Further Reading
Climate risk assessment and management are complex and interdisciplinary topics, and we are by no means comprehensive here. This page provides some helpful resources (textbooks, detailed online tutorials, and class websites) for your continued and supplementary study.
Inspiration
This textbook draws inspiration and content from several courses and lecture notes, and I am grateful to the instructors who have shared their materials with me.
- Upmanu Lall’s Environmental Data Analysis course at Columbia
- Vivek Srikrishnan’s Environmental Systems Analysis and Climate Risk Analysis classes at Cornell
- R. Balaji’s Advanced Data Analysis Techniques (Statistical Learning Techniques for Engineering and Science) course at CU Boulder
- Alberto Montanari’s collection of open course notes and lectures
- Applegate and Keller (2015) motivates this project and demonstrates problem-based learning.
Stats + ML basics
This book assumes familiarity with these topics, but these resources may be helpful as a refresher.
- Blitzstein and Hwang (2019) provides a thorough introduction to key concepts and ideas in probability. The book accompanies a free online course, Stat 110, which is a great resource for learning probability and statistics. Practice problems and solutions, handouts, and lecture videos are all available online.
- Downey (2021) offers an introduction to Bayesian statistics using computational methods. It’s not environment focused but provides code and a clear explanation of core concepts.

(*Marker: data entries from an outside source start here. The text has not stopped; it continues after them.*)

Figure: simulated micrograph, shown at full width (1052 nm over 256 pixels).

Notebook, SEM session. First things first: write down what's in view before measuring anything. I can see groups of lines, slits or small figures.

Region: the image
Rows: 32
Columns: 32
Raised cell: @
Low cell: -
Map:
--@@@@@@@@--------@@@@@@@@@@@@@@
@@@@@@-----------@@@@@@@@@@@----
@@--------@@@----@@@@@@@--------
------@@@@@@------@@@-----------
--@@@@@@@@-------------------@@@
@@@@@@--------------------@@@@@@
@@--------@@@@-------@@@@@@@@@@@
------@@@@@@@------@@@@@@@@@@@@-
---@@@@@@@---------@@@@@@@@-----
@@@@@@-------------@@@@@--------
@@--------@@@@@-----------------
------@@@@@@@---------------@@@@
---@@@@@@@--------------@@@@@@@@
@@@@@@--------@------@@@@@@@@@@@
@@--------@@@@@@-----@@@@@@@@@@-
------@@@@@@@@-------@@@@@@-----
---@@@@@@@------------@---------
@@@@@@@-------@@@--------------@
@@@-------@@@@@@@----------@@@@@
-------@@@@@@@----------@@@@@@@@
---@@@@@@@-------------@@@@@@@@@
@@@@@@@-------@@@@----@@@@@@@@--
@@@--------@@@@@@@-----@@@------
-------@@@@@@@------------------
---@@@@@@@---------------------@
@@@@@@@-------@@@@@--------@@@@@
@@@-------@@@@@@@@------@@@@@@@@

- Gelman (2021) is a textbook designed for a first course on applied statistics. Clear and well-worked examples underpin discussion of fundamental ideas in statistical analysis and thinking about data.
Applications
There are lots of related books on catastrophe modeling, water resources research, geostats, statistical hydrology and related topics. Here is an incomplete list of some core references.
- Naghettini (2017) is a textbook on statistical hydrology that covers many of the same topics as this course. The statistical hydrology literature often obfuscates key ideas with complex notation and terminology, but this book is a helpful introduction to the field.
- Helsel et al. (2020) is a comprehensive introduction to water resources and hydrology, focusing on statistical methods for analyzing hydrologic data. Its methods are traditional, with less emphasis on machine learning or Bayesian methods and more attention to null hypothesis significance testing, but its case studies are well-worked and thoughtfully described.
- Abernathey (2024) is an excellent resource covering introductory topics in Earth and climate data science using Python, with an emphasis on foundational computations. These core computational concepts serves as a recommended prerequisite for more advanced material in this book.
- Pyrcz (2024) is a textbook focused on applied machine learning, with a particular focus on geostatistics. There’s less focus on extremes, hydroclimate, and decision-making, but it provides very clear and interpretable explanations of many machine learning methods, including some that are not directly covered in this book.
- Mignan (2024) is a modern introduction to catastrophe risk modeling that covers a wide range of hazards, including hydroclimatic extremes, from a physics-based perspective. It provides a structured framework for quantifying hazard, exposure, and vulnerability, following industry-standard CAT modeling approaches. While broader in scope and more introductory in level, it complements this book’s focus by illustrating foundational principles of probabilistic risk modeling in practice.
More Stats + ML
This book covers a broad set of topics in statistics, machine learning, and optimization. Most chapters could be a textbook of their own, and in fact many exist.
- Friedman, Hastie, and Tibshirani (2001) is a classic introduction to machine learning, which complements the Bayesian perspective nicely.
- Jaynes (2003) is a classic text on probability theory that you should read if you’re interested in questions like “what is probability?”
- Gelman et al. (2014) and McElreath (2020) are the classic textbooks on Bayesian inference and provide a wealth of insight and detail. The Gelman textbook is a bit more dense while the McElreath book has a more conversational tone, but both cover similar topics.
- Cressie and Wikle (2011) provides a detailed exploration of hierarchical space-time models. There have been some computational advances since then that are worth keeping in mind before you apply these models directly, but it’s a clearly written and overview.
- Thuerey et al. (2024) is a new textbook on physics-based deep learning, which is a rapidly growing area of research. It provides a comprehensive overview of the field, including theoretical foundations and practical applications. It covers topics, including neural operators and diffusion models, that are not covered in this course, but which are increasingly used in the climate risk space.
- Bishop and Bishop (2024) is a comprehensive, modern, and accessible start-to-finish textbook covering machine learning from basic probability through diffusion models.
- Michael Betancourt’s writing page has detailed and mathematically rigorous explanations of many topics in Bayesian data analysis and probabilistic modeling.